There are still Darfur activists who believe that despite close working relationships between the Bush administration and precisely those Sudanese leaders against whom the International Criminal Court intends to issue warrants, the US can still be relied on as an ally in pressuring Khartoum to end its war against the Fur and other Africans. I wish I could agree. The Khartoum government is as canny as it is treacherous, and blithely uses its leverage to continue getting away with murder in Darfur. It now has trump cards with the Americans, the Chinese and the Russians. Those of us who urge intervention on strictly humanitarian grounds have no comparable influence whatever. The result is virtually pre-ordained: the death and rape and suffering in western Sudan will continue.

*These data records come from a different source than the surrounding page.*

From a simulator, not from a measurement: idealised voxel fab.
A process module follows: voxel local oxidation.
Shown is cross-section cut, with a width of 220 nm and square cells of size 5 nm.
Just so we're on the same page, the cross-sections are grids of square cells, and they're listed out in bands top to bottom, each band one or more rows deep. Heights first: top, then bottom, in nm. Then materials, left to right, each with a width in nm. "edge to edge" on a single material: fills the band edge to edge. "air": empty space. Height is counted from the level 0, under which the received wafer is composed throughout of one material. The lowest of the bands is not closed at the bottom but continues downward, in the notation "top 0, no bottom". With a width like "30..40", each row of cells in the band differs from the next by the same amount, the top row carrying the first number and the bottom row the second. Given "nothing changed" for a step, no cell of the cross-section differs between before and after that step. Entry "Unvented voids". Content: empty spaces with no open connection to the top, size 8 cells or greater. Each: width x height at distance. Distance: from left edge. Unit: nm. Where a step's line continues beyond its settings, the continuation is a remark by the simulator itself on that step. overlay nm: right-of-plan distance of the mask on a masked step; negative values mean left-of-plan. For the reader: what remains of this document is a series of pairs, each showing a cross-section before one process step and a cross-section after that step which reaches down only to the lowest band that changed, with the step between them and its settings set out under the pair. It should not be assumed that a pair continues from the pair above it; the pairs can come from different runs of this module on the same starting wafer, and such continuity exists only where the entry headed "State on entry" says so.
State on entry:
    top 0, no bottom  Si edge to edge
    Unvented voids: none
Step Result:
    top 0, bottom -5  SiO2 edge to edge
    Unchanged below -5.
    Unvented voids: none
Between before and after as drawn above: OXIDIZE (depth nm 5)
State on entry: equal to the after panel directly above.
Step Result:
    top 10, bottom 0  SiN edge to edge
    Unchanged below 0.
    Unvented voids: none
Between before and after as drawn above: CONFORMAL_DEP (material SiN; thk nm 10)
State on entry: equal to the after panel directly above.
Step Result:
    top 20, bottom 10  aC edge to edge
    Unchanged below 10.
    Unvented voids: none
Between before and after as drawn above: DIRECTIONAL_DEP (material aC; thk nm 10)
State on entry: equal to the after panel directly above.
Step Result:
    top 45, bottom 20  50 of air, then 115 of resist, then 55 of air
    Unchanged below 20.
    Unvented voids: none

Are there now lessons from Darfur, having seen that the only lesson from Rwanda that proved relevant was the most despairing one? It is almost too disheartening even to ask. But for those committed to genocide prevention or to interventions on strictly humanitarian grounds, tough questions must again be asked, creative new directions and mechanisms sought. The alternative is too ghastly to contemplate.

My modest aim in this paper has been to explore to what extent, if at all, the Rwandan genocide positively affected international response to similar or comparable tragedies in Africa.


That is, whether the international community would react any differently today. Using the ongoing Darfur crisis, the paper demonstrates that international attitude to Rwandan genocide was the norm and not the exception as far as responses to tragedies in Africa are concerned. By its less than tepid response to Darfur, the international system has once again, betrayed its racist character and its inhumanity. It has further exposed the continuing irrelevance and hollowness of much international normative and institutional ordering to the lives and circumstances of Africans, especially victims of internationally recognized crimes. In a world where the imperatives of humanitarianism are dictated by racial affinity and identity, Africans appear too different and, perhaps, less human to matter.